Al-Qaida, Islamic State are No. 1 enemy of Islam, says top Saudi cleric

Saudi Arabia’s top cleric said Tuesday extremism and the ideologies of groups such as the Islamic State of Iraq and the Levant (ISIL), and al-Qaida are Islam’s No. 1 enemy and that Muslims have been their first victims. Grand Mufti Sheik Abdul-Aziz Al-Sheik also said in his public statement that terrorism has no place in Islam, and that the danger of extremists lies in their use of Islamic slogans to justify their actions that divide people. The cleric also said unity around the word and rank of Saudi Arabia’s king and crown prince is necessary to avoid the type of chaos seen elsewhere in the region.

These foreign groups do not belong to Islam and Muslims adhering to it.

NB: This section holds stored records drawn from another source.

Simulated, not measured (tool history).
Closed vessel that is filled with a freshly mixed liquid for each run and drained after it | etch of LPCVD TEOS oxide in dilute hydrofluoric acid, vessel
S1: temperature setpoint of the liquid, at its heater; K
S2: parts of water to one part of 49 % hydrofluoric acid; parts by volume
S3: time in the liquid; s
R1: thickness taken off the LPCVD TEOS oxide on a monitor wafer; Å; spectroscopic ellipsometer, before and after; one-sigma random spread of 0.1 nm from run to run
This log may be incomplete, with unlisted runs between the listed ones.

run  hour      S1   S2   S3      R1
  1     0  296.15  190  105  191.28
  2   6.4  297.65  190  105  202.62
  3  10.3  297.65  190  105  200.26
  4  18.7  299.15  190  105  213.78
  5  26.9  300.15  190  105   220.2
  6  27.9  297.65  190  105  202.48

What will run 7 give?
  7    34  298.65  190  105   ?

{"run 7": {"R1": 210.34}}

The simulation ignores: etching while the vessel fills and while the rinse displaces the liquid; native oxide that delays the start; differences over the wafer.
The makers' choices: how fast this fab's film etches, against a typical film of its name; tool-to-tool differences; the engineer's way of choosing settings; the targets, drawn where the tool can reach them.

Sheik Abdul-Aziz Al-Sheik, Grand Mufti

King Abdullah has been pressing clerics to publicly condemn Islamic extremist groups since the government made it illegal for citizens to fight in conflicts abroad. Clerics who do not condemn terrorism in traditional Friday sermons could face penalties, such as having their licenses to preach revoked. Local media have reported that the Saudi Interior Ministry may require clerics to pass a security screening before they can preach, and that around 3,500 clerics in Saudi Arabia have been dismissed since 2003 for their sermons. ISIL’s advances in Iraq and Syria have heightened security concerns in neighbouring countries such as Saudi Arabia. They have also prompted a number of articles and discussions in the local press about how to confront the spread of Takfiri ideology, which shuns anyone who does not adhere to a stringent interpretation of Islam. Saudi Arabia follows a puritanical interpretation of Islam known as Wahhabism.